Q.1 Which of the following is a supervised learning classification technique?
K-Means
Decision Tree
Apriori
DBSCAN
Explanation - Decision Tree is a supervised learning algorithm used for classification and regression tasks.
Correct answer is: Decision Tree
Q.2 In Naive Bayes classifier, what assumption is made about features?
Features are dependent
Features are independent
Features are continuous
Features are irrelevant
Explanation - Naive Bayes assumes that all features are independent given the class label.
Correct answer is: Features are independent
Q.3 Which metric is commonly used to evaluate classification models?
Silhouette Score
Accuracy
Sum of Squares
Mean Squared Error
Explanation - Accuracy measures the ratio of correctly predicted instances to the total instances, commonly used for classification evaluation.
Correct answer is: Accuracy
Q.4 Which of the following is a tree-based ensemble method for classification?
KNN
Random Forest
Linear Regression
K-Means
Explanation - Random Forest is an ensemble method that constructs multiple decision trees and outputs the mode of their predictions.
Correct answer is: Random Forest
Q.5 Support Vector Machines (SVM) aim to find what in classification?
Cluster centers
Decision boundary maximizing margin
Frequent patterns
Regression line
Explanation - SVM finds the hyperplane that maximizes the margin between different class labels in the feature space.
Correct answer is: Decision boundary maximizing margin
Q.6 Which of these is a distance-based classifier?
K-Nearest Neighbors
Decision Tree
Naive Bayes
Logistic Regression
Explanation - KNN classifies instances based on the majority class of their nearest neighbors using a distance metric.
Correct answer is: K-Nearest Neighbors
Q.7 Logistic Regression is used for:
Predicting continuous values
Predicting probabilities of classes
Clustering data
Finding association rules
Explanation - Logistic Regression models the probability that a given input belongs to a particular class using the logistic function.

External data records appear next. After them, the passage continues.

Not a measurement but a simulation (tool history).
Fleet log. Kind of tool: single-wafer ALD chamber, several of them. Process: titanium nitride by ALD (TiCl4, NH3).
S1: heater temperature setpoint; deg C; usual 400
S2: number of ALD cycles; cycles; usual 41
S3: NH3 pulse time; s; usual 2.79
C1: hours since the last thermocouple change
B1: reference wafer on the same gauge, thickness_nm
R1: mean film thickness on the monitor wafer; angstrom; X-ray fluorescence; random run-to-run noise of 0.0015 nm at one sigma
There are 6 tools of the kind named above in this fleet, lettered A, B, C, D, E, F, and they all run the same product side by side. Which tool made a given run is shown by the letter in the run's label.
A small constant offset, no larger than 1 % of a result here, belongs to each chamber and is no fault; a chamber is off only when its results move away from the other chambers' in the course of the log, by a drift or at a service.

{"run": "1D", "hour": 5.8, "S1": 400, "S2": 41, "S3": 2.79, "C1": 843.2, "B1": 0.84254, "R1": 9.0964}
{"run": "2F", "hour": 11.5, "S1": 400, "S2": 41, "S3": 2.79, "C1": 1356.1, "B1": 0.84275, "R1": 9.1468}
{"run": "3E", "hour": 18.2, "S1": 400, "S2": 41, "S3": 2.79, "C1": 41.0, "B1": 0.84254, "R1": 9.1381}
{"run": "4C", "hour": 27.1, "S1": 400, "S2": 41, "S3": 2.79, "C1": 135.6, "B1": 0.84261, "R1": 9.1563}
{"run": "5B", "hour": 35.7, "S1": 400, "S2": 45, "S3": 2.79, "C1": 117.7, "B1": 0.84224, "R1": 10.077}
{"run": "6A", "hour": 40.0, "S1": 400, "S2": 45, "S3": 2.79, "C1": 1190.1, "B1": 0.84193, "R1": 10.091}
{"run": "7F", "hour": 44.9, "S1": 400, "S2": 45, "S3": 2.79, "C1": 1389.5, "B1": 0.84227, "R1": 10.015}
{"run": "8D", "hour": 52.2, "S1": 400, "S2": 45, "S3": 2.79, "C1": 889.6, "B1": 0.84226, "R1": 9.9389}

Correct answer is: Predicting probabilities of classes
Q.8 Which criterion is commonly used for splitting in a decision tree?
Entropy
Euclidean distance
Support
Lift
Explanation - Entropy measures the impurity of a set of examples; decision trees use it to decide the best split.
Correct answer is: Entropy
Q.9 Which of the following is NOT a classification algorithm?
Naive Bayes
KNN
Apriori
Random Forest
Explanation - Apriori is an algorithm for association rule mining, not classification.
Correct answer is: Apriori
Q.10 What does ROC curve plot?
Precision vs Recall
True Positive Rate vs False Positive Rate
Support vs Confidence
Error rate vs Iterations
Explanation - The ROC curve plots the trade-off between true positive rate and false positive rate at various threshold settings.
Correct answer is: True Positive Rate vs False Positive Rate
Q.11 Which of the following handles multi-class classification inherently?
Decision Tree
Binary SVM
Naive Bayes
K-Means
Explanation - Decision Trees can naturally handle multiple class labels without needing decomposition.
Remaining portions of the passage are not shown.